To illustrate why that mode of pleading is unacceptable here I quote some of the paragraphs relied upon out of the expert report of Mr Kirk:
169In my opinion a prudent auditor would have prepared an audit plan for the 1988 audit and for both the 1988 and 1993 audits would have documented the steps to be taken in performing the audit to conduct audit procedures in relation to transactions and account balances involving the Trust as contemplated by AUP 26 and (in 1993) so as to ensure the disclosure requirements of AAS 22 were met.
…..
190An issue however that in my opinion would, in the normal audit process, have arisen for consideration, was whether the circumstances were such as to cast doubt as to the recoverability of the much increased amount owing to OE & DR on the running loan account.
…..
195In my opinion, in the context of the foregoing discussion, whilst from my examination of the audit working I have concluded that H & O failed to gather sufficient appropriate audit evidence to draw a soundly based conclusion, one way or the other, concerning the alleged irregularities/improprieties in respect of both the first mortgage transaction and the second rental arrangement, even assuming such irregularities/improprieties on further enquiry were found to exist, most auditors, acting prudently, would have dealt with the matters, at least in the first instance, other than by qualification of the statutory audit report.
…..
197By way of elaboration on the above conclusions, particularly with respect to the first mortgage transaction, whilst my opinion is that the circumstances were such as not to require an auditor, acting prudently, to qualify the audit report on the 1988 accounts, there were aspects of the transaction concerning propriety, fiduciary duty and potential conflict of interest issues that in my opinion required some active response by a prudent auditor.
…..
205That said, the failure to account to the Trust for the rent so collected (or to at least put in place and documented some commercially plausible agreement between the parties that, as part of it, provided for OE & DR retaining as its own income the rent so collected) would in my opinion have caused an auditor, acting prudently, to have raised probity issues with the client and sought to have such issues resolved at an early stage.
…..
How should H&O otherwise than by audit report qualification have dealt with the alleged irregularities?

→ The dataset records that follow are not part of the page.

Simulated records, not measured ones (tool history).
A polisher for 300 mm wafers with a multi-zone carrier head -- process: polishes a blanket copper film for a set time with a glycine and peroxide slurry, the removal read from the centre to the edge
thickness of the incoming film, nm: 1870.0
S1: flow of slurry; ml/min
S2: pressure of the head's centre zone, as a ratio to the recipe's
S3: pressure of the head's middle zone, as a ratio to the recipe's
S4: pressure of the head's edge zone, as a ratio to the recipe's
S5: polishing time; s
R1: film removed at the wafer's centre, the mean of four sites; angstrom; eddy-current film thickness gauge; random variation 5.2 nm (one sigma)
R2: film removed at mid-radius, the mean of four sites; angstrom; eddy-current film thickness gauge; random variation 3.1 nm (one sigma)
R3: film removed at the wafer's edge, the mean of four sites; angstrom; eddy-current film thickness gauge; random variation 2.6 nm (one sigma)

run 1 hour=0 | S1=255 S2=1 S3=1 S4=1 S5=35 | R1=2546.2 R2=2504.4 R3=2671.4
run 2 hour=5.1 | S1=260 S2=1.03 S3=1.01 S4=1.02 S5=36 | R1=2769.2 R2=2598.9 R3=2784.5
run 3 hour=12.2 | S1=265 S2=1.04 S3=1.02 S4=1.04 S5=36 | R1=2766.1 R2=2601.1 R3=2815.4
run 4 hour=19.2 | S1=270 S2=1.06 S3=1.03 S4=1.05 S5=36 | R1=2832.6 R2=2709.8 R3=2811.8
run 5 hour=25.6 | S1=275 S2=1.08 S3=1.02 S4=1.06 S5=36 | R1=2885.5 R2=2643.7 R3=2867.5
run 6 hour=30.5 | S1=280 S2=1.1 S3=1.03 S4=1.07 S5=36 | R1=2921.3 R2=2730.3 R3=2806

207Having regard to my discussion of the alleged irregularities relative to the 1988 financial year and the probity issues that in my opinion arose, in my opinion a prudent auditor would have communicated the concerns I have referred to senior management of the client as soon as the auditor became aware of those concerns.
208In my opinion, in such communication (the essence of which in my opinion should have been confirmed in writing) a prudent auditor would have:
(a)In respect of the first mortgage transaction explored a solution to the “ultra vires” issue and to the conflict issues whereby OE & DR benefited by being able to borrow against the security of the Trusts property for its own benefit, and to the detriment of the Trust, $190,000 more than the amount of $160,000 required to repay the Brine Mortgage. In doing so, I would have expected a reasonably competent accountant to have proposed an arrangement whereby the Trust borrowed directly from the ANZ bank against the security of its Kent Town property an amount sufficient to repay the Brine mortgage, ie $160,000 and without some appropriate commercial justification from the viewpoint of the Trust, no more then (sic) that amount.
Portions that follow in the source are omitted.